A little advice needed. I'm a 25-year-old guy, and have been dating a girl for a year now. To cut to the chase, I want to know how other guys out there would react to another guy trying blatanly to steal their girlfriends. My girlfriend works with a guy who has liked her for the last year (during this whole time she's been with me). Over the past few weeks or so, he's been making his move. He's extremely bold, and my girlfriend tells me everything that he says to her. These amount to things like "You are absolutely beautiful," and "I want you to be with me." He's done other things that seem unbelievable to me, knowing as he does that she has been with me for a year. He asks her out on dates, and, most ridiculously, has tried to hold her hand at work.

She thinks he's a nice enough guy, and admits that she is charmed a bit when someone is that passionate towards her. But she isn't attracted to him, and would never go for him--and it's true, he's not her type. Besides, she loves me.

Now, in my opinion, any guy who is trying to hold the hand of another guy's girlfriend at work, etc., is asking for trouble. He makes me extremely angry because his actions are pretty disrespectful toward me. I'm pretty sure most guys would not tolerate another guy acting like this. Does he actually expect that the boyfriend will stand for it? Nevertheless, I'm not about to do anything dramatic (fighting, etc.), considering he works in the same building as my girlfriend, and I am not a fighter anyway. But what planet is this guy living on?
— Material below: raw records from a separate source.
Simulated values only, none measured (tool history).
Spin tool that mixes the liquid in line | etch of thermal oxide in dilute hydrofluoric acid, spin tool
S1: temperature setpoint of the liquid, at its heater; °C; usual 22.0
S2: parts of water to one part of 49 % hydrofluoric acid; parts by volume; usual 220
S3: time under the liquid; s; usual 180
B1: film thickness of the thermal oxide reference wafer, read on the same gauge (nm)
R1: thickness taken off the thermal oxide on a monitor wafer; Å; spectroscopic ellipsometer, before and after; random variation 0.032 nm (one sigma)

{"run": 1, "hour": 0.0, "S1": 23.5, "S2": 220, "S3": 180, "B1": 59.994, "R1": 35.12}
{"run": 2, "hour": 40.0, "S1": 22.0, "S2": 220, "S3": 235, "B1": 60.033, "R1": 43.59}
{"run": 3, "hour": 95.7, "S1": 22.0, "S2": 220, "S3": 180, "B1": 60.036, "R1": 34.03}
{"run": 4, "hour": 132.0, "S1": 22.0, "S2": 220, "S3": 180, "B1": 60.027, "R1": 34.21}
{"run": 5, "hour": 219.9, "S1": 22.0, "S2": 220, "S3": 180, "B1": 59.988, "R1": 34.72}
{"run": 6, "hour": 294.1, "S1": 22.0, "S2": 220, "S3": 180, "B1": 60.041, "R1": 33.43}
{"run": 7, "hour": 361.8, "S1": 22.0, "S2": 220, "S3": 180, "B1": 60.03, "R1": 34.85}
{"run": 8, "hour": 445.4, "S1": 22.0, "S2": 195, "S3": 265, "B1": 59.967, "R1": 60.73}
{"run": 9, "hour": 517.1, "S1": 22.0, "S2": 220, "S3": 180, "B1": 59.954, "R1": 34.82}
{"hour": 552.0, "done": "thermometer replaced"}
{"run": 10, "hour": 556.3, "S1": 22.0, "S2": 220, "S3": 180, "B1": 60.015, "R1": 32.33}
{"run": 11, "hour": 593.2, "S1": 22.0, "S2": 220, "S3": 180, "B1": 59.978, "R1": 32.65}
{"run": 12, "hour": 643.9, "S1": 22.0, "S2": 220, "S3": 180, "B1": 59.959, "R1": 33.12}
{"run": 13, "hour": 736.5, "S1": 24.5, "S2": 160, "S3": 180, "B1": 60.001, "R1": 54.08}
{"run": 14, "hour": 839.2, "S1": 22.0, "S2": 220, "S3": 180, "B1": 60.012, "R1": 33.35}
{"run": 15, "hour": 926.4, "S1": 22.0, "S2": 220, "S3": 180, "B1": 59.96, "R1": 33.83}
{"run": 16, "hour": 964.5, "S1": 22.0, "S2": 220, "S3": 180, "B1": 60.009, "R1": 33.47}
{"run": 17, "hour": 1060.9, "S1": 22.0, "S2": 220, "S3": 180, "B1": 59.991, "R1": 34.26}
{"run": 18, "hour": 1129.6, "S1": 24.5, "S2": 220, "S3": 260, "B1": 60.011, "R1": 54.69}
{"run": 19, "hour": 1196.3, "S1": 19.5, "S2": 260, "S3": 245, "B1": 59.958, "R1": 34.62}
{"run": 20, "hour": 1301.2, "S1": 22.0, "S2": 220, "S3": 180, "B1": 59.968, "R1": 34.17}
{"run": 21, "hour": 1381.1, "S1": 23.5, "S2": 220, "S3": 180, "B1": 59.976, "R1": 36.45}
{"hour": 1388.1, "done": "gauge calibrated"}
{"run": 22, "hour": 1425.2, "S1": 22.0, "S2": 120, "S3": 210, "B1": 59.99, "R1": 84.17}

Any advice from guys (or girls), on how to bring my anger level down? The attempts to hold her hand (he did this when a group of them were out at a movie, not to mention at their workplace) are what really get to me.

Thanks.
Yes, it's up to her to tell him where to go. I can relate to your situation, I had a similar one myself with my own partner months ago; the whole thing really pissed me off.

Some young woman who was walking through the shopping centre where my boyfriend works as a security guard put her eye on him and apparently decided she liked what she saw. She had been in the centre shopping or whatever, but she also happened to know one of the other security guards my boyfriend works with, so I guess she decided that's how she'd make her move. She got my boyfriends number from this man he works with and that's when the calls started..

Cutting a long story short, she started sending him messages introducing herself as a friend of ____ and wanting to go out for a few drinks with the work crew and all this, trying to get her foot in the door that way. The contact quickly morphed into all these sexualised calls and texts saying she wanted to meet up and do this that and the other and when he declined and told her he had a girlfriend her response was - "****** your girlfriend"!!! That was the bit that bothered me most. If she had been a bit mortified to hear he had a girlfriend and backed off I wouldnt have felt nearly so angry towards her, as, after all, he's a VERY sexy man and you cant blame a girl for trying! But her response when she heard of my existence made me want to tear her hair out BY – THE – ROOTS (and take the scalp with it too, lol) so I FULLY identify with your frustration.

At the point she made that comment he told her never to call again. I really think it's long past time your girlfriend told this man to backoff. It sounds to me like she may be flattered by all the attention, but more so, I'd say she's getting a buzz out of your jealousy. You should remind her that though she may be enjoying your jealousy, you certainly aren’t. She needs to tell him where to go and she needs to stop fanning the flames of your jealousy in order to make herself feel attractive, wanted and loved. It seems to me this is what she's doing here, based on what you've said, and if I'm right I have to say it's pretty selfish behaviour out of her, if you dont mind me saying. As a woman, I know you dont allow a situation like this to continue and keep on reporting back to your boyfriend every time the guy gives you the eyeball unless you're getting a buzz and some big-time validation out of your boyfriends jealous response. If I'm right, the game she's playing here is cruel and unfair. Our two situations are similar, like I said; this mans actions are the physical equivalent of the women who was chasing my mans comment; "****** your girlfriend". He is saying, with his actions - "****** your boyfriend". I know what I'd have done if my man hadnt gotten rid of her pronto. Maybe that girl would even be with him today - because I know I wouldnt.